Elementary to High-School (Cycle I)
The transition from elementary to high school is supported through various efforts at each Lester B. Pearson high school. For example, each school hosts an annual "Open House" to allow students to learn more about programs and activities. Furthermore, each school hosts an annual "Mini-Day" which allows for prospective grade 6 students to spend half a day at a high school to experience a "day in the life" of a high school student.
Another transition strategy employed by Lester B. Pearson high schools is for grade 7 students to start alone on the first day of school to help ease the transition. On the first day of school, students meet their teachers, receive their lockers, and practice following their class schedule. The goal of the day is to familiarize the student with the demands of high school.
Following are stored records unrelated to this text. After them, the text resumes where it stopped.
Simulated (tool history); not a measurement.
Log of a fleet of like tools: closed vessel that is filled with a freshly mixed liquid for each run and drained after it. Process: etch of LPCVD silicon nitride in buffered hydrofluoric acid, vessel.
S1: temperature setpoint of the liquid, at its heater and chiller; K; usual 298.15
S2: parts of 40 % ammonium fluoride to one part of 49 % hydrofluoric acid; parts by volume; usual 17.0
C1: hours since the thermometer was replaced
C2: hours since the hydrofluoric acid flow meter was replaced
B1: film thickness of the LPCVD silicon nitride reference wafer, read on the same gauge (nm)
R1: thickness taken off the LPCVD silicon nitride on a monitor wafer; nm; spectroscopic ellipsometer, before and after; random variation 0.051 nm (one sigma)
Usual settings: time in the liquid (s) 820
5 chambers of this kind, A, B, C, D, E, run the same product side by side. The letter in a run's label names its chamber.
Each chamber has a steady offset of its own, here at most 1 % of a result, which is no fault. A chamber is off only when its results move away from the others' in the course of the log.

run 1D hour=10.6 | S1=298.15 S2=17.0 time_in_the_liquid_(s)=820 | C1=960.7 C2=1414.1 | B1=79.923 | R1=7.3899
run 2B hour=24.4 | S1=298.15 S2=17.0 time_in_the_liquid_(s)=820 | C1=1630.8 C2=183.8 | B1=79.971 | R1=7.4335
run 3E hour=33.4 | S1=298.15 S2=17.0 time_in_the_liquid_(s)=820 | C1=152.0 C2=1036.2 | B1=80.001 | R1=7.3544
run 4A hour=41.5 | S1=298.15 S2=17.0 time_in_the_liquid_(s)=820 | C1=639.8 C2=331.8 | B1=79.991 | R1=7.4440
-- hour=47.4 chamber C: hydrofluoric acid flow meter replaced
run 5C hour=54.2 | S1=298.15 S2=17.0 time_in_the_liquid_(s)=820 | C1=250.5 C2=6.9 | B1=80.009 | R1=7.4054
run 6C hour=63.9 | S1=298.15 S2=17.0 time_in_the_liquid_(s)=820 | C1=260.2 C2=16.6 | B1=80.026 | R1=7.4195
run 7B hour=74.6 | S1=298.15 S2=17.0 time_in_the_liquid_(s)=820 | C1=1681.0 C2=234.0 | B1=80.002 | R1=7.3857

Transition from Cycle I to Cycle II
The transition from Cycle I to Cycle II is fraught with different challenges, expectations, and goals for students. Once students enter grade 9, they become part of Cycle II. Cycle II students are given increased freedom, responsibility, and are actively encouraged to self-advocate.
In terms of responsibility, teachers expect more of students and the workload increases. At their age, Cycle II students are capable of planning ahead more effectively, therefore long term projects and assessments that cover concepts over longer periods of time are to be expected. Furthermore, it is imperative that Cycle II students learn to self-advocate and approach their teachers with questions, attend office hours, and tutorials.
Cycle II students are given more choice regarding their course options which helps to initiate the career exploration process. In grade 10 and 11, students begin earning credits to graduate, meaning that Cycle II is a critical period for academic success. High School Academic and Guidance Professionals work especially with Cycle II students concerning the course selection process. They help facilitate the course selection process by analyzing the students’ academic abilities, interests, and career aspirations.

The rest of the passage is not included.